Obviously, law schools do the situation no favors. Presumably under the belief that Asian-American STEM students don't need the benefits of a law degree as much as certain other non-whites, law schools have declined aggressively pursuing these particular marks.
Well, my beloved law schools, that's racist stereotyping. Who are you to assume that these young individuals wouldn't find law an infinitely more satisfying career than the traditional STEM options? Who are you to assume that BigLaw only wants the Asian-American as a niche specialist? Who are you to assume that these youths and their well-intended tigerparents fully evaluate the available information and routinely determine that law school is a no-go post-recession?
Such presumptive race- and ethnicity-driven evaluations are wholly inappropriate for vaunted institutions of higher learning. If you're going to scam Latinos and African-Africans, you damn well should be exploiting the Asian-American youth, too. Fair's fair, law deans.

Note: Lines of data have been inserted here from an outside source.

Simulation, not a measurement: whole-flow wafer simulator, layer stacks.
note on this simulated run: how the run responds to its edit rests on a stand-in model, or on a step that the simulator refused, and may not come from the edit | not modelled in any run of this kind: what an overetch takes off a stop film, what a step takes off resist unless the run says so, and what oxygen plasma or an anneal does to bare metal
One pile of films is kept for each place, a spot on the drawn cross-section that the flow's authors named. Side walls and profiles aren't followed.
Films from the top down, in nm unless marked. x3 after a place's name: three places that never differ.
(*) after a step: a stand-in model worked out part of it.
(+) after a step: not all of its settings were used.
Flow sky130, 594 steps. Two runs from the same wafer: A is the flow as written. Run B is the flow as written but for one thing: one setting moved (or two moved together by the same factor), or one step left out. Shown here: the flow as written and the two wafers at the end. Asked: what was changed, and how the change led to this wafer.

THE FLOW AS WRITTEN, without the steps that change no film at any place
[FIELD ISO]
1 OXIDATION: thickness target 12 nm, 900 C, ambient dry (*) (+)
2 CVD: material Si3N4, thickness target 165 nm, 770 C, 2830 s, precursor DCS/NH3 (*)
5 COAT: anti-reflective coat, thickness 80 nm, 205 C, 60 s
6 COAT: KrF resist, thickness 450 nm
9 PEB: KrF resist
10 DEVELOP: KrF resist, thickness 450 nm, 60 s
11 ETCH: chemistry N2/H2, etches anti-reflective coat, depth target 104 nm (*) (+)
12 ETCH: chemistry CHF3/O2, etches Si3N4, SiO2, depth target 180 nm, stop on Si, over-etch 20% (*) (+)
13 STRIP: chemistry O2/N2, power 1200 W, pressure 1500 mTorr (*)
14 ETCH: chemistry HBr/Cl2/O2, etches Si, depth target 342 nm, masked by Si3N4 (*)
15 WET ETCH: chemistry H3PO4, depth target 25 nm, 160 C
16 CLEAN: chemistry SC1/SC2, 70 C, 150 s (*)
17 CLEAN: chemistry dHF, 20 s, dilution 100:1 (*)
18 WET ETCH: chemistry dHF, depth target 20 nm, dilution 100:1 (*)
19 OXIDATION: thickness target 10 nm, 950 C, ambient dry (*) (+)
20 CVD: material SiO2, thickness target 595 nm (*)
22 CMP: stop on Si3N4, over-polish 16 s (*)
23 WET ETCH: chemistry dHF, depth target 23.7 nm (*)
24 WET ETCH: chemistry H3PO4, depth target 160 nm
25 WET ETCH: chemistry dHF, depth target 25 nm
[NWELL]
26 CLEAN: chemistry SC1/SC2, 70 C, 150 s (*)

Law schools should develop programs specifically targeted to luring the Asian-American STEM lemming back to the law school scam. Scholarship programs, targeted guilt-inflicting initiatives, and outright lies about the need for international law and IP attorneys seem to be good starting points. Survivor bias alumni speeches are also good. Misleading graphs, even better.
Asian-American STEM grads also bear some blame. Why give law - and by extension, social justice - the childish cold shoulder? Because other opportunities - boring opportunities irrelevant to the Rule of Law - appear more instantly gratifying? Because you don't see Asian-Americans filling the ranks of BigLaw partnerships? Because the hip TV lawyers are all white? Because your parents are pushing you into a more stable and less alcohol-fueled STEM field? Because you care more about paying a reasonable amount of debt in a timely matter with a productive career?
Well, grow up, snowflake. Be your own person and take the bait like a fully integrated old-school Eisenhower American. If I know the shallow depravity of law schools, they'll even cook it in curry sauce and pair it with rice for you.
That obviously wouldn't be how those of Anglo-Saxon stock get bamboozled hook line and sinker, but fully realized exploitative multicultural paradises aren't built in a day.